Can palm oil be sustainable?
Posted on 11th May 2020 at 20:17
Can palm oil be sustainable?
The answer is probably not. Not on the current evidence of what we are seeing it the world and especially in the palm oil producing nations. Deforestation is rife and this product has become so important to the economies of these nations that authorities are turning blind eyes to the devastation of their environment.
Palm oil is produced mainly in Indonesia and Malaysia, with these two countries dominating the industry and producing 84% of the world’s supply. Indonesia and Malaysia are also part owners along with Brunei of the island of Borneo, one of the worlds most beautiful and important natural habitats, home to the orang-utan and many other unique species.
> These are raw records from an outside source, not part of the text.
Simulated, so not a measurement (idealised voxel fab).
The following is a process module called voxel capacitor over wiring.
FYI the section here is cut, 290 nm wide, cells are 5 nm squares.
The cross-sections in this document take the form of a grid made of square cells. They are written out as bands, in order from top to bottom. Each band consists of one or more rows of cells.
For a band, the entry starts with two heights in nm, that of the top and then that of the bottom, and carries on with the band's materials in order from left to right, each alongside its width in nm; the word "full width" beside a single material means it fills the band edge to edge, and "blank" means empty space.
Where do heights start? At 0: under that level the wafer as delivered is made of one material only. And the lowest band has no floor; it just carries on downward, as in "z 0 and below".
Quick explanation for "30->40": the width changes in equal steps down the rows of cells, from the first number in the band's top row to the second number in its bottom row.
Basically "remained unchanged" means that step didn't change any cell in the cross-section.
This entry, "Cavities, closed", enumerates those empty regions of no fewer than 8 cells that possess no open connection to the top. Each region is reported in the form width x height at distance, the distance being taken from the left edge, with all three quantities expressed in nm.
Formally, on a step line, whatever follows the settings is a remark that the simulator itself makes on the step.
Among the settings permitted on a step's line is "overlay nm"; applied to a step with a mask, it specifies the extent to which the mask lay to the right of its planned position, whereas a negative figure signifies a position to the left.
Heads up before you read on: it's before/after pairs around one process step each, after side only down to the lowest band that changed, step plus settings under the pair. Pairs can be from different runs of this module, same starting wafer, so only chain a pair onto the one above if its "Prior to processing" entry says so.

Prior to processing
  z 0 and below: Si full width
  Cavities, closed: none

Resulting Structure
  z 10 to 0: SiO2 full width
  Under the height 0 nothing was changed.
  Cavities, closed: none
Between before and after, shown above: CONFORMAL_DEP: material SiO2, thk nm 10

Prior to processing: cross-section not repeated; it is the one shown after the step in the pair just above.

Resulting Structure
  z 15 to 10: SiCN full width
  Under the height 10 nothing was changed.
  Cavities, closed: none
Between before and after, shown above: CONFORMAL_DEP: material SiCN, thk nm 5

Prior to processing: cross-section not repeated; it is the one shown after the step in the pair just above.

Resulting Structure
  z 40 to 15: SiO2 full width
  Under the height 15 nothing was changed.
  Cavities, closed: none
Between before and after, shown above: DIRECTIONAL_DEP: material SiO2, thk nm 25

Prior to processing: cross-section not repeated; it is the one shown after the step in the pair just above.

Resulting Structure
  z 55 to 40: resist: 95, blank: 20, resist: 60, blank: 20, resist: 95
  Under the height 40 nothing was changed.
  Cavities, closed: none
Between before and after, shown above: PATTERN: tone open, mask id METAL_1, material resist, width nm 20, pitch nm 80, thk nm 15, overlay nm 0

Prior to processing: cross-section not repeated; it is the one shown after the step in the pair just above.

From the year 1990 to 2008, palm oil production has been responsible for 8% of global deforestation. In Indonesia, the largest producer of palm oil, producing around 50% of the world’s palm oil; this equates to an area the size of Northumberland being lost every year to palm oil production in Indonesia.
When you add all of this up from 1990 to 2016 you are talking about an area the size of Bangladesh. The worrying thing is that this is only 8% of deforestation globally.
In 2004, the palm oil industry set up the Roundtable on Sustainable Palm Oil (RSPO) with the aim of increasing the amount of sustainable produced palm oil and reducing the unsustainable practices of deforestation and loss of animal habitat. There are currently 193 critically endangered animals which are threatened by the palm oil industry.
The RSPO was set up by large players in the palm oil industry from producers of the oil and the largest customers. Currently only 19% of the palm oil produced is sustainable, and the organisation has been running for 16 years. That’s quite a poor statistic.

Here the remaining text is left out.